Metropolitan News-Enterprise

 

Wednesday, September 12, 2007

 

Page 1

 

C.A. Says Deputy Sheriffs Can Be Forced to Use Vacation Time

 

By KENNETH OFGANG, Staff Writer

 

The Los Angeles County Code and relevant collective bargaining agreements allow the county to force deputy sheriffs and district attorney investigators to use their accumulated vacation time instead of cashing it out, the Court of Appeal for this district ruled yesterday.

Justice Kathryn Doi Todd, writing for Div. Two, said Los Angeles Superior Court Judge Michael L. Stern was correct in finding the county’s forced vacation policies to be legal.

Several employees and their unions, the Los Angeles County Professional Peace Officers’ Association and the Association for Los Angeles Deputy Sheriffs, sued the county in 2003 after they were ordered to use deferred vacation time in excess of 40 days the year before.

Old Rule

Prior to 1979, the county allowed employees to accumulate up to 40 days of vacation time, and required them to forfeit any time accumulated in excess of that limit.
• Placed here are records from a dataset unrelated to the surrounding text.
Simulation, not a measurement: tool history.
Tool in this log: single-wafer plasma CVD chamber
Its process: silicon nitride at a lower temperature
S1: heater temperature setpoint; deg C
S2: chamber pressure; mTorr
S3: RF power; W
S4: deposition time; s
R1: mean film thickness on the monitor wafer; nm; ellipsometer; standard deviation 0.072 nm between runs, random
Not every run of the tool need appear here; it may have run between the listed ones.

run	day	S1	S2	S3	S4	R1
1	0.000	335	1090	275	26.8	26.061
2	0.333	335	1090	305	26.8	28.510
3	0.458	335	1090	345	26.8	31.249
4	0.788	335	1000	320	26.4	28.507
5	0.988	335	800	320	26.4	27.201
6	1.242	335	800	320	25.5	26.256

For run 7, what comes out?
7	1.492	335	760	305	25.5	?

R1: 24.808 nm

After that, however, pursuant to negotiations between the county and some of its unions, including PPOA and ALADS, certain employees were given the right to defer unused vacation time in excess of 40 days to the following year and to receive cash compensation at the end of that year for any time not used.

The benefit was incorporated into a county ordinance, as well as into several memoranda of understanding between the county and the unions.

Officials who testified during the lawsuit said that both the district attorney’s and sheriff’s offices had interpreted the ordinance and MOUs as giving them the right to force employees to take their vacation time prior to the end of the deferral year, in order to avoid having to pay them for the time.

Employees were notified of these policies, and the departments enforced them consistently, although some exceptions were made, as when the office needed to have the employee continue working or when it was cheaper to pay the employee for the unused hours than to replace him or her while on vacation.

Stern found that the county has “the management right to set the terms and conditions of its employees, including, but not limited to, the management right to require plaintiffs and petitioners herein to take off accrued vacation under the California Constitution, applicable California laws, and the charter of the County of Los Angeles.”

Doi Todd, writing for the Court of Appeal, agreed with the trial judge that forcing the employees to take their vacations after a time did not divest them of their deferral and buy-back rights.

“[W]e agree with the court’s characterization in Los Angeles County Prof. Peace Officers’ Assn. v. County of Los Angeles (2004) 115 Cal.App.4th 866, 872...of the County’s excess vacation buy-back policy as not granting any rights to employees, but rather limiting the amount of vacation time that can be accrued,” the justice wrote.

Prior Ruling

In Professional Peace Officers’ Association,  this district’s Div. Eight sided with the county and the Los Angeles County Employees’ Retirement Association in rejecting claims by the PPOA that injured investigators whose vacation time was cashed out when they had to retire because they were unable to return to work after exhausting their disability leave were entitled to have the amount of the cash-out treated as salary for pension purposes.

Doi Todd said the cash-out ordinance does not grant an unconditional right to a cash payment, and that the county appropriately, and with proper notice to the employees, exercised its discretion as to whether to force the employees to take their deferred vacation time or to pay them for it.

Attorneys on appeal were Richard A. Shinee and Helen L. Schwab of Green & Shinee for ALADS, Stephen H. Silver of Silver, Hadden & Silver for the PPOA, and Gregory G. Kennedy for the county.

The case is Association for Los Angeles Deputy Sheriffs v. County of Los Angeles, 07 S.O.S. 5682.